The replacement of the standing rigging was completed just a couple of days before our aborted departure from Cape Town. Then the remaining days were busy with last minute provisioning, to-dos, and checking out, and I didn’t do another pre-departure rigging check. After all, the new rigging was just installed by experts, right?
Now that we are staying here in Cape Town for another couple of weeks while the new sail is being made, I’ve begun a few things on the B-List of to-dos – those things that need doing, but not necessarily mission critical things. One of these B-List items was the replacement of the HF radio antenna. Ours is a single wire that runs from near the top of our dual backstays to just above the “goal post” that supports the wind generator. I last replaced this about ten years ago in Ecuador. All I could find at the time was galvanized wire, and it was now looking a bit weathered. I found some 1/8” stainless wire here, which I cut to size and then spliced a stainless thimble on each end. When I ascended the mast to remove the old antenna and replace it with the new, I checked out the new rigging on my way up.
I was quite dismayed to discover a number of problems with our new, professionally installed rigging. Some of the issues were minor: the spreader boots were secured in place with plastic electrical tape – in a few months when the tape deteriorated from the sun, we may have lost them; the top of the HF antenna was attached to the backstays with small lines tied with clove hitches – not the most secure way of doing it, and the antenna may have worked loose over time; some of the cotter pins were bent far more than necessary – more of a nuisance than anything.
Some of the issues were quite a bit more serious, however, and after noticing them, I did a full rigging check. These are the problems I found:
Improperly installed cotter pin. I have no idea how the rigger didn’t notice this.
The nut that locks the furler in place and prevents it from rotating was only finger tight.
Several of the cotter pins in the turnbuckles for the shrouds and stays were undersized. I don’t think they were large enough to prevent the turnbuckles from rotating.
Missing pins in the furler foil. The original tear in our headsail was due to a missing pin in the furler foil, which allowed two sections of the foil to separate. The head sail either got pinched or chafed on the foil edge, tearing it. The rigger repaired the foil by installing set screws in the foil. He should have looked at the rest of the furler – there were several other missing pins. This may have been the reason the newly repaired sail tore again so quickly.

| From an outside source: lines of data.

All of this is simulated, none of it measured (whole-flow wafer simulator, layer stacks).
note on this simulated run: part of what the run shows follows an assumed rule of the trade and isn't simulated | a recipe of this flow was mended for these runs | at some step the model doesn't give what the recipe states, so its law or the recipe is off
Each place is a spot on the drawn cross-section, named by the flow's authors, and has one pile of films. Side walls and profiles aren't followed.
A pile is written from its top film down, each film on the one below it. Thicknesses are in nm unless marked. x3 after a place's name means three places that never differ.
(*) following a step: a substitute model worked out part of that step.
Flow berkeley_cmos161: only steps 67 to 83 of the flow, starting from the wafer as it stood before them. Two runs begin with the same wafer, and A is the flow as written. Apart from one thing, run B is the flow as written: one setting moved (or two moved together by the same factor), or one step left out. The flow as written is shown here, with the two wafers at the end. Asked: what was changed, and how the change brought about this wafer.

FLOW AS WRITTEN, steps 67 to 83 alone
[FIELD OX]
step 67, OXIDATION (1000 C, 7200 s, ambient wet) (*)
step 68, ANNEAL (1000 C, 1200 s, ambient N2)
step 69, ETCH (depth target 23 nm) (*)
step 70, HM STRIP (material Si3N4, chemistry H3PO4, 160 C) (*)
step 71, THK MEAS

Most of the problems, like those related to the cotter pins, were easy to fix, but the furler foil took more time. Marcie and I removed the forestay and furler, then, while it was lying on the dock, I drilled and tapped holes for and installed nine additional set screws. Lastly, we re-installed it and tensioned the rig. I had to go up the mast four or five times in total, and we spent just about a day getting everything done. Another ibuprofen night for us old farts.
I was definitely remiss in not doing a check after the riggers finished. A lesson I continually seem to need to relearn is that nobody cares as much about Nine of Cups as we do.